Seven COP30 takeaways for business
We Mean Business Coalition
What did COP30 mean for business? Overall, the conference represented a missed opportunity – failing to reflect the pace of change in the real economy and exposing a climate architecture that, whilst vital, is struggling to deliver what is needed. Our CEO María Mendiluce said at the time: “While there is recognition of the urgency and gap in ambition, the signal of how countries will collectively respond to that remains weaker than what markets and technology demand.”
Yet from the emergence of a ‘coalition of the willing’ on fossil fuel roadmaps to the recognition of the importance of ambitious business voices, there is much to build on. Read on for key takeaways.

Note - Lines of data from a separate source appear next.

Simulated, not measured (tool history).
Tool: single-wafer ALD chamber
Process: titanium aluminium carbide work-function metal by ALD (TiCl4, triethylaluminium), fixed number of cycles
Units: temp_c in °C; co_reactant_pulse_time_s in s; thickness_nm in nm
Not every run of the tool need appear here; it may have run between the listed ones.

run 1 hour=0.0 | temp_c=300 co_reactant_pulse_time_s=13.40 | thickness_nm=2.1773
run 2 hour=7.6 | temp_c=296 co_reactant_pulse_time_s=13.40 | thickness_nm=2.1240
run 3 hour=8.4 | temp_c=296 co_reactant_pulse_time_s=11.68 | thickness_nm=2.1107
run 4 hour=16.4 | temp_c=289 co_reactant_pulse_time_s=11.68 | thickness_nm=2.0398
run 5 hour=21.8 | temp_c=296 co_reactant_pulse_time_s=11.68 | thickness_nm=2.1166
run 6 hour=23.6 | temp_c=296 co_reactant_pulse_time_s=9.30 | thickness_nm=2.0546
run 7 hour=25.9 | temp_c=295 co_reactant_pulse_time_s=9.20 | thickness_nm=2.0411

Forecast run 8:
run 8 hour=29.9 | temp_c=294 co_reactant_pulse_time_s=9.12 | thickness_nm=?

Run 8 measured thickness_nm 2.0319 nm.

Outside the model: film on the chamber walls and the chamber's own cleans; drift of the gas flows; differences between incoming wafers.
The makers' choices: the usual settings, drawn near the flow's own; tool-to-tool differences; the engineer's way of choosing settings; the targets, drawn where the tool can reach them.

Fossil fuel roadmap momentum continues
During COP30, over eighty countries representing more than one-third of fossil fuel imports supported the roadmap on the transition away from fossil fuels proposed by the Brazilian Presidency. The Coalition welcomed this signal that governments were exploring a clearer pathway to build on the progress made at COP28 to transition away from fossil fuels – and the potential of a roadmap to support planning and investment.
A roadmap can be a meaningful tool to build momentum on clean electrification and renewable energy and support greater energy resilience, in particular if it is anchored in key measures that can unlock progress – realigning incentives, ending inefficient fossil fuel subsidies and backing electrification, grids and storage at scale.
Underscoring the value of a roadmap to accelerate implementation, including on the transition away from fossil fuels, over 150 real economy voices – including businesses such as EDF, H&M Group, Ingka Group (IKEA), Unilever and Volvo Cars, investors, subnational governments and other groups representing real-world implementation – supported the call for a roadmap, by signing a letter organized by the Coalition at a critical moment in the policy negotiation.
The emergence of what we might call a ‘coalition of the willing’ among countries and real-economy players is a significant result.
The roadmap was not included in the final agreed text of the negotiations; however, the Brazil Presidency announced in the final plenary that it would lead the development of roadmaps on fossil fuels and deforestation, working closely withColombia and the Netherlands announcing a conference next April, on transitioning away from fossil fuels. This initiative can provide the political leadership necessary to build on the momentum around the issue leading up to COP31.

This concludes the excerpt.